# Feel sick to the stomach!!



## shirley0101 (Jun 15, 2008)

Hi
Sorry, I am a newbie but I just need someone to talk to. I have within in the last 48 hours found out that my partner of five years has joined a dating site and has had meetings with Trangender, transexuals whatever!! (looked through his phone) I feel physically sick!! I know I have neglected him in that area within our relationship BUT!!! he treats me so well and always tells me that he loves me. I dont think I can play act anymore. I am avoiding any contact with him and really do not know which way to turn. I have never been dependent on a man before but I have recently left my employment to try a new venture so I am dependent on him (stupid me). Has anyone here experienced the same? I dont think I can be quiet much longer. The past history has been within the five years I have caught him twice (with woman) before it had started - Dont ask me how I did it must be a sixth sense or something. But this has really taken the wind out of me i thought it was all sorted. How wrong could I of been!.


----------



## stav (Feb 5, 2008)

You can't avoid this forever. You need to sit down and talk to him about it. If you have been neglecting him as you say, then it's not a surprise that he would start to look elsewhere. There might also be other issues, but even though this seems awful and impossible to deal with now, even the worst things can be sorted out by talking to each other.

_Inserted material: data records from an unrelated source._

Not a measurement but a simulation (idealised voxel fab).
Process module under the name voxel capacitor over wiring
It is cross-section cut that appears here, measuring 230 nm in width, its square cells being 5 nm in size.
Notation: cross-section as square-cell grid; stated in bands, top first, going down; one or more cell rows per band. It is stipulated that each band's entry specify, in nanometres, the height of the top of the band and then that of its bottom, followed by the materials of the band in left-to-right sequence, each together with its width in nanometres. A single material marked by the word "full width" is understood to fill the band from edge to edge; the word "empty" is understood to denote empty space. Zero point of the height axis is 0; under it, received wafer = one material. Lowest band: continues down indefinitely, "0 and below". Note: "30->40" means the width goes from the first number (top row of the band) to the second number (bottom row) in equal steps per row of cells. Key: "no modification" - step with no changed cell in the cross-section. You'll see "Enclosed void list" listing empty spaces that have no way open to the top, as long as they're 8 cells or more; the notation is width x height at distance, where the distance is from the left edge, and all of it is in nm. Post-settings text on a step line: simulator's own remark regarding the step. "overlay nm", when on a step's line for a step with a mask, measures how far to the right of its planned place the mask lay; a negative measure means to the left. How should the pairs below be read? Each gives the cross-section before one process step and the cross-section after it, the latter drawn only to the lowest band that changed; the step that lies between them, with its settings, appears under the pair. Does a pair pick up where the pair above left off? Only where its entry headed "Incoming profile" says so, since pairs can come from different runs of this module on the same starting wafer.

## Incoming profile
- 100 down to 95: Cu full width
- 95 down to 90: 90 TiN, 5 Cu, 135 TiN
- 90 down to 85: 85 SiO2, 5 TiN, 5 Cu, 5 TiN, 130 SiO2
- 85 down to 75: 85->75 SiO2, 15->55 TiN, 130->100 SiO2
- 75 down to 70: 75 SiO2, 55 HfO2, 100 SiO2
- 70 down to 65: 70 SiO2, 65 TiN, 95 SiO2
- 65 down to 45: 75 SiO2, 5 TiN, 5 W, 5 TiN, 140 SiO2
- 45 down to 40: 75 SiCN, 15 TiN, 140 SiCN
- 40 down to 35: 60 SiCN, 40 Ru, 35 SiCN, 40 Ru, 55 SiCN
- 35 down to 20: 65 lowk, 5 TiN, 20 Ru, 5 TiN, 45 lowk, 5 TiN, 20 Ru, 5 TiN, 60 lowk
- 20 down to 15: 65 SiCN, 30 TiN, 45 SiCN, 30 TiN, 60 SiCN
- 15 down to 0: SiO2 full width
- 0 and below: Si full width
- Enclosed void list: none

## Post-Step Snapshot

You must take the first step.


----------



## shirley0101 (Jun 15, 2008)

Thank you for your reply, I know I need to talk to him its just I dont know what to say he will walk out. (thats what he did the last time). I am in bits, I have sat here waiting for someone to reply. He is arranging another meet in the next couple of days. Its just so hard I honestly think it was easier when it was a (real) woman he was starting to mess about with. Just to read on his phone that he has already had meetings with a couple of these people. I also read a couple of quite steamy things on his phone I presumed they were with women my stomach is in bits knowing that he was with a trans. At the end of the day I have to look at the fact that I dont think I could sleep with him again after this. Especially on a dating site and he is not one for wearing protection!. Sorry, I do not really know what to say. I have never experienced pain/shock like this before.


----------



## believer (Apr 22, 2008)

I know this is a difficult time for you & it is difficult to think clearly. Especially since you are probably still in shock & fearful for the future. You mentioned you are afraid he would walk out. . . .
However, it really doesn't sound like you are comfortable with his sexual orientation. And I know quite honestly, I would not be either. And even if he is sorry & says he would not continue ( and even kept his word) - I would have a hard time EVER getting over the sexual orientation issue. 

Let's think practical for a moment - you mentioned you are dependent on him due leaving your last job. 

Re: the sexual relations area - you mentioned you had been neglecting him in that area - correct? Then maybe it would be easier for you to avoid any sexual contact until you decide what you want to do or how you want to bring it up. Guess you can come up with a few excuses - if the situation presents itself, But if you give too many excuses before you talk to him, he may get suspicious?

Let's explore some options . . . Can you go back to your old job/situation which would give you some stabilty or are you too far into your new venture to do that. 
Not sure if you own a place? rent? If it is his/your/or both? Maybe you could still live together until you figured out what to do next. Could you live with parents, a friend - if he does leave. 

try to think of all possible scenarios & how you might be able to handle it & come up with a plan for each. 
good luck


----------